Bering Sea and Strait

Bering Sea and Strait

Introduction
Russian  Beringovo More  and  Proliv Beringa,  
 northernmost part of the Pacific Ocean, separating the continents of Asia and North America. To the north the Bering Sea connects with the Arctic Ocean through the Bering Strait, at the narrowest point of which the two continents are about 53 miles (85 kilometres) apart. The boundary between the United States and Russia passes through the sea and the strait.

      The Bering Sea roughly resembles a triangle with its apex to the north and its base formed by the 1,100-mile-long arc of the Alaska Peninsula in the east; the Aleutian Islands, which constitute part of the U.S. state of Alaska, in the south; and the Komandor (Commander) Islands in the west. Its area is about 890,000 square miles (2,304,000 square kilometres), including its islands. The maximum width from east to west is about 1,490 miles and from north to south about 990 miles.

      The Bering Strait is a relatively shallow passage averaging 100 to 165 feet (30 to 50 metres) in depth. During the ice age the sea level fell by several hundred feet, making the strait into a land bridge between the continents of Asia and North America, over which a considerable migration of plants and animals occurred.

      In addition to the Aleutian and Komandor groups, there are several other large islands in both the sea and strait. These include Nunivak, St. Lawrence, and Nelson islands in Alaskan waters and Karagin Island in Russian waters.

Physical features

Physiography
      The Bering Sea may be divided into two nearly equal parts: a relatively shallow area along the continental and insular shelves in the north and east and a much deeper area in the southwest. In the shelf area, which is an enormous underwater plain, the depths are, in most cases, less than 500 feet. The deep part in the southwestern portion of the sea is also a plain, lying at depths of 12,000 to 13,000 feet and divided by separate ridges into three basins: the larger Aleutian Basin to the north and east, the Bowers Basin to the south, and the Komandor Basin to the west. The sea's deepest point, 13,442 feet (4,097 metres), is in the Bowers Basin.

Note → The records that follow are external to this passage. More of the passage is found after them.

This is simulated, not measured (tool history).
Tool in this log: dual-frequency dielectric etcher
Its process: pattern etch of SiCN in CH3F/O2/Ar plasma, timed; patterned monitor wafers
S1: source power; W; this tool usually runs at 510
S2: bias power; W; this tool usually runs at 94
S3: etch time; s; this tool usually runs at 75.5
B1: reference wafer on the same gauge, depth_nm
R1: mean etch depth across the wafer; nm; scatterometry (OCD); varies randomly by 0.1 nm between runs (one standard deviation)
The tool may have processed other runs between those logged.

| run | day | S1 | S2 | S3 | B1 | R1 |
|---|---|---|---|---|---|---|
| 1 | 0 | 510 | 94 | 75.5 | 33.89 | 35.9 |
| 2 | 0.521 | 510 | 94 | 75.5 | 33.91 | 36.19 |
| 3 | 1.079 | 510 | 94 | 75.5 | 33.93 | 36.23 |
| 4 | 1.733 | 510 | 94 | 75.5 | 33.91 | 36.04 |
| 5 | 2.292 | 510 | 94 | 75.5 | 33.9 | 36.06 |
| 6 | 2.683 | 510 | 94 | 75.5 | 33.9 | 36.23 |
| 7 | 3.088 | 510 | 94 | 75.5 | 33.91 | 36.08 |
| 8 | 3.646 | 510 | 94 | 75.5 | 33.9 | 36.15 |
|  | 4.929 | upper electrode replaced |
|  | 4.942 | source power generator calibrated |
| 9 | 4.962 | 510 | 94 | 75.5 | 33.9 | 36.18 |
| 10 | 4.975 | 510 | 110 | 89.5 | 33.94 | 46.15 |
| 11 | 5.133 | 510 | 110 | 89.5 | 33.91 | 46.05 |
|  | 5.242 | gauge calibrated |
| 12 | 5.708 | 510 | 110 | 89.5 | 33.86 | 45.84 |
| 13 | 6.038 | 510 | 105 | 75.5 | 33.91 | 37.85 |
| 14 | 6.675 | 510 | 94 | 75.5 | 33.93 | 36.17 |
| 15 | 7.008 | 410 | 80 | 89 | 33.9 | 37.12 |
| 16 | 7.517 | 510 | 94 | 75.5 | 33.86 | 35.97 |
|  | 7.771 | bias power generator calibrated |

      The continental crust is more than 12 miles thick along the shallow shelves and in the Aleutian Islands. The thickness decreases in the slope areas, and in the deep part of the sea the crust is 6 to 9 miles thick.

      Enormous quantities of sedimentary material enter the sea annually from the land as a result of erosion of the shore. Plant and animal life at the surface also produce sedimentary material, but very little reaches the bottom, and consequently most of the sediment on the floor of the sea is from the land. Along with a great deal of silica, the bottom ooze holds a large quantity of boulders, pebbles, and gravel torn from the shores by ice and carried out to sea. In the southern part, the sediments are rich in material of volcanic origin.

Climate
      Although the Bering Sea is situated in the same latitude as Great Britain, its climate is much more severe. The southern and western parts are characterized by cool, rainy summers with frequent fogs and comparatively warm, snowy winters. Winters are extreme in the northern and eastern portions, with temperatures of -31° to -49° F (-35° to -45° C) and high winds. The summers in the north and east are cool, with comparatively low precipitation. Snow persists on the Koryak coast for as long as 8 months and on the Chukchi Peninsula for nearly 10 months, with a snow cover one to two feet thick. The annual precipitation in the southern part of the sea is more than 40 inches (1,000 millimetres), mainly in the form of rainfall, while in the northern part the precipitation is less than half as much and is mainly snow.

      Mean annual air temperatures range from -14° F (-10° C) in the northern areas to about 39° F (4° C) in the southern parts. Water temperatures on the surface average from 34° F (1° C) in the north to 41° F (5° C) in the south. The period without frosts lasts for about 80 days in the northern part of the sea, where snow is common even in the summer and maximum temperatures are only 68° F (20° C). In the southern area there are nearly 150 days without frost, and the temperature seldom falls much below freezing. January and February are the coldest months, July and August the warmest. Severe storms caused by strong centres of low atmospheric pressure occasionally penetrate the southern part of the sea.

Hydrology
      Practically all of the Bering Sea water comes from the Pacific Ocean. The salinity of the surface water is relatively low, 31 to 33 parts per thousand; in the deeper parts of the sea the salinity increases to 35 parts per thousand near the bottom. In winter the northern portion of the sea is covered with ice, and even in summer the water below the surface retains a subfreezing temperature. The structure of the Bering Sea waters in general is subarctic, characterized by the presence in summer of a cold intermediate layer with warmer waters above and below. During the summer the surface water is heated, but a considerable layer of water that was cooled during the winter remains cold and is known as the cold intermediate layer. The maximum thickness of this intermediate layer is about 475 feet in the northern part of the sea and as much as 280 feet in the south. Underneath this layer is one that is slightly warmer, below which lie the colder bottom waters. In the northern and eastern shallow regions of the sea, only two upper layers develop: surface water and a cooler intermediate layer.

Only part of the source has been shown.